Suppose that \(X_{1}, \ldots, X_{n}\) are identically distributed discrete random variables taking \(k\) possible values with probabilities \(\theta_{1}, \ldots, \theta_{k}\). Inference is required about \(\theta = (\theta_{1}, \ldots, \theta_{k})\) where \(\sum_{j=1}^{k} \theta_{j} = 1\).

Assuming that the \(X_{i}\)s are independent given \(\theta\), explain why \[\begin{eqnarray} f(x \, | \, \theta) & \propto & \prod_{j=1}^{k} \theta_{j}^{n_{j}} \tag{10} \end{eqnarray}\] where \(x = (x_{1}, \ldots, x_{n})\) and \(n_{j}\) is the number of \(x_{i}\)s observed to take the \(j\)th possible value.

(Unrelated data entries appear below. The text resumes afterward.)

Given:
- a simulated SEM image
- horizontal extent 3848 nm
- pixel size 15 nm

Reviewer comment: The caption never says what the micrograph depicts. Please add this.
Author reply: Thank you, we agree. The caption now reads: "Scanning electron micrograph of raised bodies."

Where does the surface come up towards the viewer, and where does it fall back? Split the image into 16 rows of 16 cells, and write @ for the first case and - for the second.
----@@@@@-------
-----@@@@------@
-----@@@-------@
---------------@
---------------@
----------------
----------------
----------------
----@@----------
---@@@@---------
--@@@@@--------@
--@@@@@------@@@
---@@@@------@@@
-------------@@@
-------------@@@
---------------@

This is just a generalisation of Bernoulli trials. Let \(I_{\{x_{i}, j\}}\) denote the indicator function which is equal to one if \(x_{i}\) is in the \(j\)th class and zero otherwise. Then \[\begin{eqnarray*} P(X_{i} = x_{i} \, | \, \theta) & = & \prod_{j=1}^{k} \theta_{j}^{I_{\{x_{i}, j\}}} \end{eqnarray*}\] and, by the conditional independence, \[\begin{eqnarray*} f(x \, | \, \theta) \ = \ \prod_{i=1}^{n} P(X_{i} = x_{i} \, | \, \theta) \ = \ \prod_{i=1}^{n} \prod_{j=1}^{k} \theta_{j}^{I_{\{x_{i}, j\}}} \end{eqnarray*}\] which gives (10) as we thus get a contribution of \(\theta_{j}\) for each \(x_{i}\) which lands in the \(j\)th class and there are a total of \(n_{j}\) of these, \(j = 1, \ldots, k\). Notice that if we are only told the \(n_{j}\)s rather than which specific \(x_{i}\) contributed to each \(n_{j}\) then the likelihood is \[\begin{eqnarray*} f(x \, | \, \theta) & = & \frac{n!}{\prod_{j=1}^{k} n_{j}!} \prod_{j=1}^{k} \theta_{j}^{n_{j}} \end{eqnarray*}\] which is the Multinomial distribution.
Suppose that the prior for \(\theta\) is Dirichlet distributed with known parameters \(a = (a_{1}, \ldots, a_{k})\) so \[\begin{eqnarray*} f(\theta) & = & \frac{1}{B(a)} \prod_{j=1}^{k} \theta_{j}^{a_{j}-1} \end{eqnarray*}\] where \(B(a) = B(a_{1}, \ldots, a_{k}) = \frac{\prod_{j=1}^{k} \Gamma(a_{j})}{\Gamma(\sum_{j=1}^{k} a_{j})}\). Show that the posterior for \(\theta\) given \(x\) is Dirichlet with parameters \(a + n = (a_{1} + n_{1}, \ldots, a_{k} + n_{k})\).
\[\begin{eqnarray*} f(\theta \, | \, x) & \propto & f( x \, | \, \theta) f(\theta) \\ & \propto & \left\{\prod_{j=1}^{k} \theta_{j}^{n_{j}}\right\} \times \left\{\prod_{j=1}^{k} \theta_{j}^{a_{j}-1}\right\} \\ & = & \prod_{j=1}^{k} \theta_{j}^{a_{j}+n_{j}-1} \end{eqnarray*}\] which is a kernel of the Dirichlet with parameter \(a + n = (a_{1} + n_{1}, \ldots, a_{k} + n_{k})\) so that the posterior \(\theta \, | \, x\) is Dirichlet with parameter \(a + n\).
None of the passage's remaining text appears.